Online sellers aren’t the only ones sensitive to Amazon pricing policies and practices, as two lawsuits against the company demonstrate, one by California District Attorneys, the other a class action filed by an Illinois bookseller.
According to the District Attorney in Riverside County, California, it obtained a civil judgment in a consumer protection lawsuit against Amazon, which it says will pay a total of $2 million in penalties, costs, and restitution to the state’s Consumer Protection Trust Fund.
The District Attorneys’ complaint alleged that some Amazon “reference price” advertisements were either misleading or potentially misleading, writing, “Amazon.com commonly uses reference prices – often called “Was” or “List” prices – to advertise savings to consumers.”
The District Attorneys said they determined there were issues with how Amazon determined reference prices, adding that Amazon worked promptly and cooperatively throughout its investigation.

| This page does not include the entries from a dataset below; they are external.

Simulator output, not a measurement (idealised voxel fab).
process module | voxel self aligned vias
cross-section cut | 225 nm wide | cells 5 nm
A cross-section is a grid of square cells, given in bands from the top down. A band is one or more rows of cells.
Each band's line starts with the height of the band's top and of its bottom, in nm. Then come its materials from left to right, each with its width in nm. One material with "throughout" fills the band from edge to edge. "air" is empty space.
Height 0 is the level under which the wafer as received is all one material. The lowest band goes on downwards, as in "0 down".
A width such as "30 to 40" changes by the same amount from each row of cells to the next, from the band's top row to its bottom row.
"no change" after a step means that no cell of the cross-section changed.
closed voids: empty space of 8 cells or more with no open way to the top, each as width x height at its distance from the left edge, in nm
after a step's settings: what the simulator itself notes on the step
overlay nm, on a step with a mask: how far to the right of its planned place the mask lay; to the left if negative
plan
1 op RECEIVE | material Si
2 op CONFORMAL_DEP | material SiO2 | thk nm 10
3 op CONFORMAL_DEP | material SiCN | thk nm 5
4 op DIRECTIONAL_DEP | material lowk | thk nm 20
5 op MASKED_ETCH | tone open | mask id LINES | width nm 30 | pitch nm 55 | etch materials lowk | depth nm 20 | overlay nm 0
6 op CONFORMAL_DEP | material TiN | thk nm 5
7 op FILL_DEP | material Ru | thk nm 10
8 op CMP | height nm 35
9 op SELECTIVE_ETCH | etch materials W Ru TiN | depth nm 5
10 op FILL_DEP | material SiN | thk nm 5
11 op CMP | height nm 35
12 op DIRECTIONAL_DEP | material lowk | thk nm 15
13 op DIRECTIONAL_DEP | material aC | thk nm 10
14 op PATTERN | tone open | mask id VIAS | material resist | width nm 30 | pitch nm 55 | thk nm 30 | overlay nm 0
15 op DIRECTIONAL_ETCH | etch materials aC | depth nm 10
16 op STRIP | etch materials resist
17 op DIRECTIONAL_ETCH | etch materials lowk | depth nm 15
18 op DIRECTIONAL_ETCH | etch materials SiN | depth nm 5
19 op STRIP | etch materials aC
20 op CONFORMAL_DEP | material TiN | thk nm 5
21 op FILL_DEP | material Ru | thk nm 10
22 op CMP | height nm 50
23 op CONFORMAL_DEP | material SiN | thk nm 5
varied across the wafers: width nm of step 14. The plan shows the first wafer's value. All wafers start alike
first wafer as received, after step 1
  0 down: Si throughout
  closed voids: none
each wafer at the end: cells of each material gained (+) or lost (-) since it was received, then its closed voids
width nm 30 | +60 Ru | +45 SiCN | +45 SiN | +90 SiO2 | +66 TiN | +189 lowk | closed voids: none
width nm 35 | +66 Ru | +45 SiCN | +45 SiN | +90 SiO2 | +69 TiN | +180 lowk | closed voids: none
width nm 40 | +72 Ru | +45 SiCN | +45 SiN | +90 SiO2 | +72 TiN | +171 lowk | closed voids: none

Meanwhile, a bookseller sued Amazon and five major publishers in Federal Court, accusing them of restraining competition in the sale of print trade books (hardbacks, paperbacks, and mass produced).
The lawsuit alleges that Amazon willfully acquired monopoly power in the US online retail trade book market, where it accounts for roughly 90% of all print book sales, by entering into agreements to fix the wholesale price of books and prevent Amazon’s competitors from competing on price or product availability,
“We believe we have uncovered a classic antitrust price-fixing scheme akin to exactly what Amazon and the Big Five book publishers have been accused of in the past,” said Steve Berman, managing partner of Hagens Berman and attorney representing the proposed class of booksellers.
“The Big Five and Amazon have sought to squeeze every penny they can from online and retail booksellers through a complex and restrictive set of agreements, and we intend to put an end to this anticompetitive behavior,” Berman said.
The Seattle Post said Hagens Berman has filed other class-action lawsuits alleging price-fixing, reporting that in 2011, the firm sued Apple over e-book prices and this year sued Amazon over similar allegations about its e-book division.
In a press release, the law firm said the five publishers named in the lawsuit control 80% of the trade book market and said Amazon accounts for about half of all books sold, including 90% of all print books sold online.
The publishers being sued alongside Amazon are Hachette, HarperCollins, Macmillan, Penguin Random House and Simon & Schuster.
Bookends & Beginnings LLC, which operates a bookstore in Illinois and sells books online through its website, filed the lawsuit. It purchases books directly via wholesale from each of the five publishers named in the lawsuit.
Hagens Berman law firm said, “the proposed classes of online and brick-and-mortar retail booksellers seek monetary damages under the Sherman Act, as well as an order from the court that terminates the ongoing monopoly and price-fixing.”
It provided a link to more information on its website.
I’m rooting for the Evanston bookseller and hope others join him.